Plumber Loses Holiday Pay At Employment Tribunal

11th June 2019 by

In June 2018, the Supreme Court ruled that the employment status of a plumbing and heating engineer, G Smith, who had worked for a reputable plumbing company between August 2005 and April 2011 was that of a worker, not a self-employed person in business on his own account, and he was thus entitled to paid holiday and the National Minimum Wage. However, Mr Smith has now lost his Employment Tribunal (ET) claim for £74,000 in backdated pay in accordance with his statutory annual leave entitlement.

In Bear Scotland Limited and Others v Fulton and Others, the Employment Appeal Tribunal confirmed that claims for arrears of holiday pay that are pursued under the unlawful deductions provisions are subject to the three-month limitation period for bringing claims laid down by the Employment Rights Act 1996 and a ‘series’ of deductions is broken if there is a gap of more than three months between non-payments. In the light of that case, the Government made changes to the law to limit the period of any unlawful deduction from wages claim to a maximum of two years.

The company conceded that Mr Smith was owed £336 in holiday pay arrears but disputed the rest of his claim. Its argument was that he should have brought a claim for unlawful deductions from wages within three months of each holiday period dating back to when he first joined the company and within three months of the last holiday period in the series.

The ET ruled that Mr Smith’s claims were out of time. However, as the judgment is not yet available, the precise reasoning behind the decision is, as yet, unclear.

Mr Smith has signalled that he intends to appeal against the ET’s decision. When he commenced his ET claim in 2011, he was unaware that he was entitled to paid holiday leave so did not have the knowledge necessary to attempt to assert his rights in that regard at that time or, indeed, in earlier leave years.

Clarification on the issue of historic holiday leave and pay in general is much needed. An earlier employment status case (King v The Sash Window Workshop Limited) was brought by a claimant who had worked as a salesman under a self-employed, commission-only contract. He too was found to be a worker, but his argument was that his employer’s failure to pay him holiday pay had prevented him from taking his full annual leave entitlement.

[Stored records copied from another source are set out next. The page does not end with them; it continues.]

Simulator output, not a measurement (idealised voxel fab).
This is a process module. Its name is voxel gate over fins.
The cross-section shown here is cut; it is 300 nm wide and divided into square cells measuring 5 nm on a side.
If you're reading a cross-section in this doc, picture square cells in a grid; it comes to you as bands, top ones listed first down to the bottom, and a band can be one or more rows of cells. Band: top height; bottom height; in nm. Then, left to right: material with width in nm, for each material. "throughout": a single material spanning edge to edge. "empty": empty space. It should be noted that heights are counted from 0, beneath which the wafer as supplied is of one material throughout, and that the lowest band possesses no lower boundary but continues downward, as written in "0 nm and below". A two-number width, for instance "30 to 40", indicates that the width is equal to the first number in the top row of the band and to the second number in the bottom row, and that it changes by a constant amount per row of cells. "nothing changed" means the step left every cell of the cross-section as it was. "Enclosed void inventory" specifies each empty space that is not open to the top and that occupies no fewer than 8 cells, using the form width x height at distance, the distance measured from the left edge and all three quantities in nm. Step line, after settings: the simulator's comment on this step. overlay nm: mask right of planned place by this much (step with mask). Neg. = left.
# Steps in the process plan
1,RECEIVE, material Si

Regulation 13(9) of the Working Time Regulations 1998 (WTR) states that workers cannot carry forward leave – it has to be taken within the relevant holiday year, otherwise it is lost. At issue in this case was whether or not the claimant was entitled to pay in lieu of untaken leave throughout the whole period of his employment. His employer argued that he was not and any claim for payment in lieu of leave not taken in the years in question was time barred. He claimed that he did have the right to pursue his claim where the reason for not taking leave during that period was that his employer had refused to pay him.

The Court of Appeal referred questions regarding entitlement to paid holiday leave to the Court of Justice of the European Union (CJEU).

The CJEU ruled that Article 7 of the Working Time Directive (WTD), which the WTR implement into UK law, must be interpreted in such a way that in situations where a worker has not exercised their right to paid annual leave because their employer refused to remunerate them, the right to that leave carries over until the worker does have the opportunity of exercising it. When the employment comes to an end, the worker is entitled to payment in lieu of all leave that is still outstanding.

Furthermore, the CJEU found that an employer’s ignorance regarding a worker’s true employment status is no defence for not paying them holiday pay. Whether or not the employer believed that the claimant was not entitled to paid annual leave was ‘irrelevant’. It is for the employer ‘to seek all information regarding his obligations in that regard’.

However, the case was settled out of court, which left unanswered questions as to whether the WTR are fully compliant with the WTD.